The printer 1 is a so-called ink jet printer, as an example, a vertical type printer which can feed paper from two directions. The vertical type means that a nozzle surface is perpendicular to a ground surface of the printing apparatus, and in the present embodiment, a nozzle plate (nozzle surface) 222 to be described below is provided substantially perpendicular to the ground surface of the printer 1.

In the FIG. 1 and FIG. 2, a X direction illustrated by arrow X1-X2 indicates a left and right direction (X1: right direction, X2: left direction) in a case where the printer 1 is disposed on a horizontal ground surface, similarly, a Y direction illustrated by arrow Y1-Y2 indicates a front and rear direction (Y1: front direction, Y2: rear direction) in a case where the printer 1 is disposed on the horizontal ground surface, and similarly, a Z direction illustrated by arrow Z1-Z2 indicates an upward and downward direction (Z1: upward direction, Z2: downward direction) in a case where the printer 1 is disposed on the horizontal ground surface.

The printer 1 can insert a print medium (for example, paper such as check) from an outside portion of the apparatus in the direction of arrow B illustrated in FIG. 1 and FIG. 2, transport the print medium, and perform printing on the print medium. In addition, a roll-shaped print medium (for example, roll paper or the like) can be accommodated in the inside portion of the printer 1, and the print medium can be transported and the printing can be performed on the print medium. The roll-shaped print medium is accommodated in a paper accommodating portion 31 designated in FIG. 1 and FIG. 2 and thus the print medium is supplied in a direction opposite to arrow B (approximately in Y1 direction). In addition, a transport mechanism 3 is provided with respect to both of these printing media.

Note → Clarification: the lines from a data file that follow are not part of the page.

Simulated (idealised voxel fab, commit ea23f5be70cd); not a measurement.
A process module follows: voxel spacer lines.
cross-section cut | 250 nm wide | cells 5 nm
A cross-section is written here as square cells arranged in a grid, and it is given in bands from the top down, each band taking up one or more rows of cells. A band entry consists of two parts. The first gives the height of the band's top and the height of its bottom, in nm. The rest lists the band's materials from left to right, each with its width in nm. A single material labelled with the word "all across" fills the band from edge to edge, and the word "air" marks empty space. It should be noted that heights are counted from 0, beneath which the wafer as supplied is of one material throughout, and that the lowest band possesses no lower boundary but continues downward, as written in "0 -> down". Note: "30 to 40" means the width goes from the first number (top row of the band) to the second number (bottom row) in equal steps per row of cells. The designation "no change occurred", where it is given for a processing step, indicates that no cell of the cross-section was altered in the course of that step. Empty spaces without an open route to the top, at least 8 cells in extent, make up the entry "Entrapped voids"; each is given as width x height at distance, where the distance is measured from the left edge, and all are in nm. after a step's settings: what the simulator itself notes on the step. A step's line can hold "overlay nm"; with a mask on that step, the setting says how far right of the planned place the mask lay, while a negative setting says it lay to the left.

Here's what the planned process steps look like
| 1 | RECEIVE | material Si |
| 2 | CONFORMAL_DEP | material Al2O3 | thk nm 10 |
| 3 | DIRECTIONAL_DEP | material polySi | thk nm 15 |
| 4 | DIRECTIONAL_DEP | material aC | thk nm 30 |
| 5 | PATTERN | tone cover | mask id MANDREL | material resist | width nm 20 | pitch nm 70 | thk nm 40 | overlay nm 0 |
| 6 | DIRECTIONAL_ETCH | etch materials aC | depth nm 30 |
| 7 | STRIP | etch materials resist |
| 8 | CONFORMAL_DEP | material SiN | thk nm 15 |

In addition, the printer 1 includes a printing mechanism 2. The printing mechanism 2 is a portion that performs printing on the print medium which is transported by the transport mechanism 3 and includes a print head 22, a carriage 21, and the like. FIG. 3 is a perspective view of the print head 22.

The carriage 21 is a portion that mounts the print head 22 and moves the print head 22 in a scanning direction. As illustrated in FIG. 20, the carriage 21 is configured to be capable being reciprocated by a driving source (motor or the like) which is not illustrated, a transmission gear (belt 21B or the like) along a carriage frame 21A in the X direction (direction of arrow A in FIG. 1, FIG. 2 and FIG. 20).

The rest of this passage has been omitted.